Monday, February 17, 2014

Single Process Multithread vs Multi Process Single Thread

For the first time in my years at Mozilla I have a wonderful opportunity to seriously work and experiment with Socorro.  Back in the days when there was a great brick wall between Dev and IT, I couldn't touch or even gaze upon a production or staging machine.  If something went wrong with my software, I'd have to make a request to see logs, wait for someone in IT to respond.  Frequently, I'd ask for logs about a specific error, but receive just the log line with the error on it with no context.  I already knew the name of the error.

Times are changing.  We're moving toward a model where developers like me are given sudo everywhere being versed in not destroying things.  This gives me an unprecedented opportunity to tune my software.  I built it to be tunable, but tuning has always been guesswork because tuning is an interactive process – something that is hard to do when you have to relay commands to somebody and you can't see what's on their screen.

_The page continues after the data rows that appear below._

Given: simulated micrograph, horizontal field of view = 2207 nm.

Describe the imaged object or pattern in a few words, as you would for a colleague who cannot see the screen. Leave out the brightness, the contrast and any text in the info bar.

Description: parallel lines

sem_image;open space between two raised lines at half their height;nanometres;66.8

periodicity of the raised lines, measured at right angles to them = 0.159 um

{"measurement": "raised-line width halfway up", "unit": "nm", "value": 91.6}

My first big tuning project involves the Socorro processors.  They are I/O bound multithreaded Python applications.  We've always just set the number of threads equal to the number of CPUs on the machine.  We've always gotten adequate throughput and have never revisited the settings.

By the way, it is important to know that the Socorro processors invoke a subprocess as part of processing a Firefox crash.  That subprocess, written in C, runs on its own core.  While the GIL keeps the Python code running only on one core at a time, the subprocesses are free to run simultaneously on all the cores.  There is a one to one correspondence between threads and subprocesses.  Each thread will spawn a single subprocess for each crash that it processes. Ten threads should equal ten subprocesses.

My collegue, Chris Lonnen, has really wanted to drop the multithreading part and run the processors as a mob of single threaded processes.  In the construction of Socorro, I made the task management / producer consumer system a pluggable component.  Don't want multithreading?  Drop in the the single threading class instead.  That eliminates all the overhead of the internal queuing that would still be there by just setting the multithread class to use only one thread.

The results of comparing 24 single threaded processes to one 24 thread process startled me.  The mob was between 1.8 and 2.2 times faster than the 24 thread process.  That did not sit well with me as a staunch supporter of multithreading.  I starting playing around with my multithreading and made a discovery.  For the processor on the 24 core machine, throughput did not increase for anything more than twelve threads.   The overhead of the rest of the code was such that it could not keep all 24 cores busy.

Watching the load level while running the 24 process single thread version test, I can easily see that it keeps the server's load steady at 24 while the multithread version rarely rose above 9.   That got me thinking, could I get more throughput with multiple multithreaded processes?  Could that out perform the 24 single thread process?

The answer is yes.  I first tried two 12 thread processes.  That approached the throughput of the 24 single thread processors.  I noticed that the load did not ever rise above 16.  That told me that there still was room for improvement.  I tried twelve 2 thread processes, that matched the single thread throughput, but with running the load level at eighty percent of the single thread mob test.  Various combinations yielded more gold.

The best performer was four 6 thread processes:


# of processes # of threads average # of items processed / 10 mincomment




24 1 2200
1 24 1000 current configuration
1 12 1000
2 12 1800
12 2 2000
4 6 2600

This is just ad hoc testing with no real formal process.  I ought to perform a better controlled study, but I'm not sure I have that luxury right now.